Grexit on the table again
Left-wing Syriza lead by Alexis Tsipras has not wasted time after winning the Greek elections: he formed a coalition with the right-wing anti-bailout Independent Greeks and the new government is now involved in a very high-stakes game of chicken with the Troika (the European Commission, the ECB and the IMF).
Many fear that a Syriza win could eventually spell the end of Greece's Eurozone participation. Earlier, Syriza's leader did indeed hint at this but lately his tone has become more moderate. Syriza's bark will turn out to be worse than its bite, partly because to the surprise of many, in recent years the Greeks have become more enamoured of the euro - almost three-quarters want Greece to stay in the Eurozone.
In Germany, some voices have said that Greece should quit the euro if it is so keen to thwart reforms and forgo spending cuts. This is probably a ploy used by Merkel to gain an advantage ahead of the negotiations about a (potential) new aid package. The trade-off could be debt repayment extensions - 'extent and pretend' - in exchange for job market and pension reforms, less bureaucracy, etcetera.
In other words, events could take a turn for the better. After all, both Germany and Greece will benefit more from a compromise than from a collapse of the Eurozone (70-80% of the Greek national debt, which runs to over €300bn, is owned by the Troika, in which the Germans have the largest share).
The Greeks will now have to haggle with the EU, ECB and IMF in order to receive the remainder of the promised aid package. Simultaneously, Greek banks will be hoping for more cash injections by the ECB. If no agreement is reached on 28 February (a deadline that has already been extended by two months), Greece will not be entitled the outstanding tranche worth seven billion euro. The ECB has already tightened the screws by will constricting the requirements regarding Greek collateral.

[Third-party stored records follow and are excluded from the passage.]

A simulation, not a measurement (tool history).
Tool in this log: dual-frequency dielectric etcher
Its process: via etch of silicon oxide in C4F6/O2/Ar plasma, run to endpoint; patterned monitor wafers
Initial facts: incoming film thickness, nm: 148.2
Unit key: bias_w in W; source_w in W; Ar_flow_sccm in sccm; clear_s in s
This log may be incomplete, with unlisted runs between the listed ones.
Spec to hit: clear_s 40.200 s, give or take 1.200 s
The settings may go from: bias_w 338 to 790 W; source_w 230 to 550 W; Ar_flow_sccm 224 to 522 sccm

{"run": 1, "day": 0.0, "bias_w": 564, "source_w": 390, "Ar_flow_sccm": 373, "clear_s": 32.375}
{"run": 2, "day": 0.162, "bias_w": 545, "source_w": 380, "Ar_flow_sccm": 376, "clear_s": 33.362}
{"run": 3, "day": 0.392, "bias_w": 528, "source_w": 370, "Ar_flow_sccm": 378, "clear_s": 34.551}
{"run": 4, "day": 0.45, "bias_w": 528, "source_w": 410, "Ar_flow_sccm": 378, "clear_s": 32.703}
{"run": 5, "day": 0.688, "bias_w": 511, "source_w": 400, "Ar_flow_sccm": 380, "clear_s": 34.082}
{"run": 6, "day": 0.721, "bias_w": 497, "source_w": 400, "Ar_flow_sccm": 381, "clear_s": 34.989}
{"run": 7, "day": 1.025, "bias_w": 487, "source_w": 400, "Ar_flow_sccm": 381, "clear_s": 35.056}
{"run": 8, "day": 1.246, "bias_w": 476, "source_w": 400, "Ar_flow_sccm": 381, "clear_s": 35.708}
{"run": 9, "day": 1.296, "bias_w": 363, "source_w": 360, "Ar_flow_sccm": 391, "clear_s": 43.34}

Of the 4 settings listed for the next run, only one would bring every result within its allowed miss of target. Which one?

So we can expect a game of chicken: the Greeks and the Troika will drive straight towards each other, but both will - probably at the last moment - alter their course. At the same time, we cannot rule out an unwished-for frontal collision. If so, inflated egos on both sides of the table may well play a part.
On the one hand because the German economy is doing quite well, with very low unemployment rates. In addition countries such as Spain, Ireland, and Portugal are in a much better state than a few years ago, the financial sector has become healthier, and the Eurozone's foundations have been reinforced. That is to say Germany and others could convince themselves that it will be possible to absorb the fallout of a Grexit. Based on this, a rigid approach is conceivable.
This could stir up ill will among the Greeks, who may believe that their negotiating hand is stronger than in 2010 and 2012. Greece now has a primary surplus, a small current account surplus, and a modicum of economic growth. National pride could also rear its head. Numerous economic studies show that it makes more sense for Greece to stay in the Eurozone, but rationality is not a given. In the past, emotions and nationalism did sometimes win the day in comparable situations.
But as I said, a Grexit is the alternative scenario. Quite likely, Greece will come to an agreement with its reform-loving creditors (although this could initially result in a lot of political turmoil under a fragile government). The markets are of the same opinion. Whereas the Greek 10-year yield is around 9-10%, in March 2012 it almost hit 50%. Plus, long-term interest rates in other vulnerable countries have not risen concomitantly. Stock markets are also not really panicking. Investors are not worried that a Greek crisis would be contagious and the QE announcement of the ECB seems to overshadow what worries the markets could have had following this outcome of the Greek vote.
Eurozone still in trouble
Even if Europe and Greece come to an agreement, this does not mean to say that the euro bloc is out of the woods. The Greek woes are similar to problems in many other member states while the overall outlook is sombre. The main economic issues are:
• High unemployment
• Deflation (fears)
• High debt
• The ticking demographic time bomb (by 2030, 25% of Europeans will be over 65).
In addition, two political developments are very worrying:
• General voter dissatisfaction
• The rise of movements and parties that are both populist and extremist
The foundations for a strong economic revival in Europe are inadequate. Whatever else happens in 2015, monetary and fiscal impulses in themselves will not be enough to get the economy back on its feet. What Europe needs is an open society, which is amenable to immigration, with flexible job markets and substantially higher labour participation rates. The Greek and over a handful of coming European elections will not made things any easier, that's for sure.